RDataFRame: Should I use Cache() when creating multiple Histo3D plots over the same RDF

Hi ROOT experts,

I’m working on a multi-threaded analysis pipeline using RDataFrame (RDF), and I’d like your advice regarding the possible performance benefits of using .Cache() in our setup.

Here’s what I’m doing:
• We define a number of variables and loop over them.
• For each variable, we define a derived column using a multiplexer function.
• Then we create 3D histograms (using Histo3D) for each variable, with axes: variable, dataset index, and filter index.
• We do this for a single rdf but with optionally the creation of multiple other rdf instances in the future (for different purposes).

This means I loop over all variables, define a derived column per variable (once), and create multiple histograms over the same rdf.

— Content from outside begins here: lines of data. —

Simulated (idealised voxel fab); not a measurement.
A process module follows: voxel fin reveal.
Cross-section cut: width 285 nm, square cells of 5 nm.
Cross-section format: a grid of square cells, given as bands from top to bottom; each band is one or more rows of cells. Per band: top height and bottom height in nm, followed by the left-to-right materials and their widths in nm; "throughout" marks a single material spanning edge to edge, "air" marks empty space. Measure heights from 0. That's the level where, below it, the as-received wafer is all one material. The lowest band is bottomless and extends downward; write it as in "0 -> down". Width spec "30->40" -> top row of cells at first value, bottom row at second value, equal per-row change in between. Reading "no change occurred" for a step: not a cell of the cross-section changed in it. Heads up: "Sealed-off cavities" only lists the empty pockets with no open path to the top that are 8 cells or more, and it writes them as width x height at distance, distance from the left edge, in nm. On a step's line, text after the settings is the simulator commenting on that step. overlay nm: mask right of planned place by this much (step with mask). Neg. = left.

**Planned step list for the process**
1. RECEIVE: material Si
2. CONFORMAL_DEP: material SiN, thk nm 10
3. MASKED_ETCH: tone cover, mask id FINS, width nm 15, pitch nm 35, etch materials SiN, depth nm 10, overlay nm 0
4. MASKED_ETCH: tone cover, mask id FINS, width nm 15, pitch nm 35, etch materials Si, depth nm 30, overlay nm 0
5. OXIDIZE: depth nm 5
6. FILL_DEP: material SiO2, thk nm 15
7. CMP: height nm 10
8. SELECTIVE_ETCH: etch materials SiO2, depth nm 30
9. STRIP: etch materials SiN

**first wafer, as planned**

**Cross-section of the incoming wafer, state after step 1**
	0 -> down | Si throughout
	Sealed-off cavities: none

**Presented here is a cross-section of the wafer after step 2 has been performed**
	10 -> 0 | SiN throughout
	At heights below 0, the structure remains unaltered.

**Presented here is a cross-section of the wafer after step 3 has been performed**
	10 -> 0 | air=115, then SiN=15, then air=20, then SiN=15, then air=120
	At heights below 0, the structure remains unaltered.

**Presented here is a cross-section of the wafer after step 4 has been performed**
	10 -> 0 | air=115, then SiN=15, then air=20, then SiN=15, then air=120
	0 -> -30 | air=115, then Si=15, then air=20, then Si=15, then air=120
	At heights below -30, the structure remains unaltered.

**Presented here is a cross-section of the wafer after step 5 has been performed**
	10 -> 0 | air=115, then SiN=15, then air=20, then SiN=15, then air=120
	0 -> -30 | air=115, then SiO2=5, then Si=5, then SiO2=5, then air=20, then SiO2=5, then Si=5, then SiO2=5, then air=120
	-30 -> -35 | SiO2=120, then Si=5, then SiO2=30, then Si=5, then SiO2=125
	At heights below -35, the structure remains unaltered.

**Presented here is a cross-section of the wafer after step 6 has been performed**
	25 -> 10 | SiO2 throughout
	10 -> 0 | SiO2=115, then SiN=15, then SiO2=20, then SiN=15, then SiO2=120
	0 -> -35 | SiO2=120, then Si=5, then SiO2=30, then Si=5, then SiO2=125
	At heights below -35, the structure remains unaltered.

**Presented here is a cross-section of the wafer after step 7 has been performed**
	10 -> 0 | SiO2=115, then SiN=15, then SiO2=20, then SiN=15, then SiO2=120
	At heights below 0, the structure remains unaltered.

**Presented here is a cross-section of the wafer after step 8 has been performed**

Would using .Cache() after the .Define(…) step be beneficial in this case? Specifically, would it improve performance (e.g., avoiding re-evaluating the multiplexer(…) function for each histogram)? Or does RDF already optimize this internally when only one Define and one Histo3D is made per variable?

Also, would .Cache() be more appropriate at the full dataframe level (rdf.Cache()) before the loop, or per derived variable?

Thanks in advance for your insights!

Best regards,
Alexandros

I think @vpadulan can help here

Hi all,

any feedback on this? That would be greatly appreciated.

Cheers,
Alexandros

Hi all,

any feedback would be greatly appreciated. Perhaps @vpadulan as already suggested?

Cheers,
Alexandros

Hello @attikis,

I’m not a RDF expert, but judging from the documentation and from what you said, specifically:

Or does RDF already optimize this internally when only one Define and one Histo3D is made per variable?

it would seem to me that Cache() would not help you here. The RDF doc says:

Use Cache if you know you will only need a subset of the (Filtered) data that fits in memory and that will be accessed many times.

so if you are only creating one Histo per variable I would not expect the data to be accessed many times, therefore Cache would only make things slower by making an additional copy of the data. However, as is always the case with performance optimization, the only way to know for sure is to measure, so I would try doing that if you’re unsure.